From Web Data to Information

The role of Web data in the engineering of Web-based information systems.

Core focus:

In the Web Information Systems group, we aim at making web information system engineering more effective in processing, retrieving and interpreting human‐generated web data. Extracting semantics from people's actions and behaviors on the web enables systems that are personalized and adaptive. Our first research objective is to understand what human‐generated web data represents in terms of people's actions, interests, intents, and behaviors on the web. Through data science and web science research, we develop theories on how web data can provide insights about system users. Our second objective is to develop new solutions to meet the fundamental challenges in how systems effectively attribute semantics to human‐generated data, given the size and dynamic nature of the web. We implement and analyze approaches for augmenting web systems with the capability to process, retrieve, and interpret web data, and subsequently adapt to their users.

In this context, we investigate three research topics

  • Web‐based user modeling: How can human‐generated data that are retrieved and semantically enriched from the web, be used to enhance systems’ interpretation of people’s actions for user-adaptation?
  • Web data processing and retrieval: How to efficiently process data at web‐scale and design effective information retrieval mechanisms for domain‐specific web tasks?
  • Human‐enhanced web systems: What are effective ways to augment web‐based systems with automated, large‐scale human computation and interaction?

This research includes topics in processing, retrieving, and interpreting Web data, with focus on the special properties of Web data: 1) a large portion of Web data is human-made, e.g. in social networks or Twitter streams, and this brings scientific challenges in how to effectively attribute meaning to Web data; 2) the size of the Web brings challenges in how to efficiently store, index, and analyze data at Web scale. WIS researchers and students strive to advance the state-of-the-art in relevant disciplines like user modeling, Web science, information retrieval, Web engineering, Web data management, user interaction, and crowdsourcing.

At WIS, we are enthusiastic about doing science on the Web and in particular the Social Web, and we love to investigate the power of Web data technologies.

A few examples of research activities:

  • Example: Learning Analytics and Search as Learning

    • MOOCs (Massive Open Online Courses) represent a form of web information systems that is revolutionising the way education is brought to people. MOOCs offer great opportunities to change how people learn. By analyzing learners' interactions with the course materials and adapting/personalizing the materials and platforms to the learners, we should be able to improve (online) learning. Another area of research here is search as learning, i.e. the exploration of how learners rely on search engines and search processes to facilitate learning.
    • The WIS group uses its expertise in information retrieval, data science and web user modeling for learning analytics at scale for the objective of providing at scale education that fits the learner. Example: Lambda-Lab, ImREAL.

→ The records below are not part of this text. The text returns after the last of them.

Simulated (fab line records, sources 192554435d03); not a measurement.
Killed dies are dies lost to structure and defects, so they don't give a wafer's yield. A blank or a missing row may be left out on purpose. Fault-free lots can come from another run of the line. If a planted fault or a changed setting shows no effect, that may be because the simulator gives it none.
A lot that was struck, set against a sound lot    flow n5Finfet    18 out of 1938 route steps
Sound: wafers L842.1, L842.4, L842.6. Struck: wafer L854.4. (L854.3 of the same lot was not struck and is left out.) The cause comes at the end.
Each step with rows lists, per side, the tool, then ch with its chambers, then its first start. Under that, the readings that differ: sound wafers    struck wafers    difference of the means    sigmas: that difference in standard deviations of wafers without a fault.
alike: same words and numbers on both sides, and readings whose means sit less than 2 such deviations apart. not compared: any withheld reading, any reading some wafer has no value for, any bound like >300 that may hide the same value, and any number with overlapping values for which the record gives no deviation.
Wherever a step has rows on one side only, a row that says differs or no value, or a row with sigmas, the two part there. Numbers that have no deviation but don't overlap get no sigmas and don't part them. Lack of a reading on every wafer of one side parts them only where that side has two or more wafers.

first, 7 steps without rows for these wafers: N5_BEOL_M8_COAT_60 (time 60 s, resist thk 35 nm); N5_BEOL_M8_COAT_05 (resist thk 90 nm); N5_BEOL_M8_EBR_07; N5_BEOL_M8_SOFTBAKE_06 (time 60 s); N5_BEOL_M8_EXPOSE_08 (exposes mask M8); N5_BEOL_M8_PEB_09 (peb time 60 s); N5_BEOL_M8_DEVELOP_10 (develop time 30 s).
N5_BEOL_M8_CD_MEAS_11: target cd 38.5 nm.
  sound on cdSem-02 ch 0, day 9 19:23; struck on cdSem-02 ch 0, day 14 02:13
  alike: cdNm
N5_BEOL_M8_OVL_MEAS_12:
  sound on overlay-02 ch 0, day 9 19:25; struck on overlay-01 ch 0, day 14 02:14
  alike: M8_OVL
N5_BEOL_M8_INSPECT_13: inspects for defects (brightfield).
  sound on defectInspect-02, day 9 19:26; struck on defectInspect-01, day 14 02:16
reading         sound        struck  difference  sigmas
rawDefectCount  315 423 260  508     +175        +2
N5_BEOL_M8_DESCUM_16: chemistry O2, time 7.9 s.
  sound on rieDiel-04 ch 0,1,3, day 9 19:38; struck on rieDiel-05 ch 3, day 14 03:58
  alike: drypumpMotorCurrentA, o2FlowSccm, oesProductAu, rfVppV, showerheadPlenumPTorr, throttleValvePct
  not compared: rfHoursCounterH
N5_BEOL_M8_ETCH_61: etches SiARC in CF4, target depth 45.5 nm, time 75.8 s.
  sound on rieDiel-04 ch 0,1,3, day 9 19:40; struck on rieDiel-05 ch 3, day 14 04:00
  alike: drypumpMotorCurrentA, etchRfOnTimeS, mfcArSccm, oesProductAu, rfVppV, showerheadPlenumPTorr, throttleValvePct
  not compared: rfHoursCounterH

  • Example: Urban Analytics

    • Given that most of the world population lives in cities, to solve urban problems is to improve quality of life for a considerable amount of users. The challenge is to improve the understanding of urban environments by enriching and interpreting big urban data through social sensing. Social Data generated by users in online social networks recently attracted a lot of attention as a potential source of knowledge to better understand urban environments, citizens, and (natural) phenomenon. However, as of today, there is no general theory able to establish the effectiveness of social data for predictive or descriptive purposes: intuitively, solutions that might work for a given city might not be as valuable for another one.
    • The WIS group uses its expertise in social web data analytics to study to what extent social data can be used to represent or describe the targeted reality, possibly in combination with other data sources such as census data. Research subjects include resolution of data, bias of cultural or technological nature in data and conclusions drawn from the data, and crowdsourcing for creating and interpreting social data. Example: SocialGlass, AMS

  • Example: Explainable Advice-Giving systems

    • Artificial Advice Givers support people in making choices and decisions, they propose and evaluate options while involving their human users in the decision-making process. Examples include recommender systems, and (semi-)autonomous systems. Current systems offer limited capabilities when it comes to properties such as transparency and diversity.
    • The WIS group uses its expertise in human-computer interaction and intelligent user interfaces to improve the transparency and decision support of artificial advice givers. Research subjects include: visualizing consumption blind-spots, recommending sequences (of diverse) recommendations, and strategies for supporting critical thinking in classrooms. Example: ENSURE, SuSPECT.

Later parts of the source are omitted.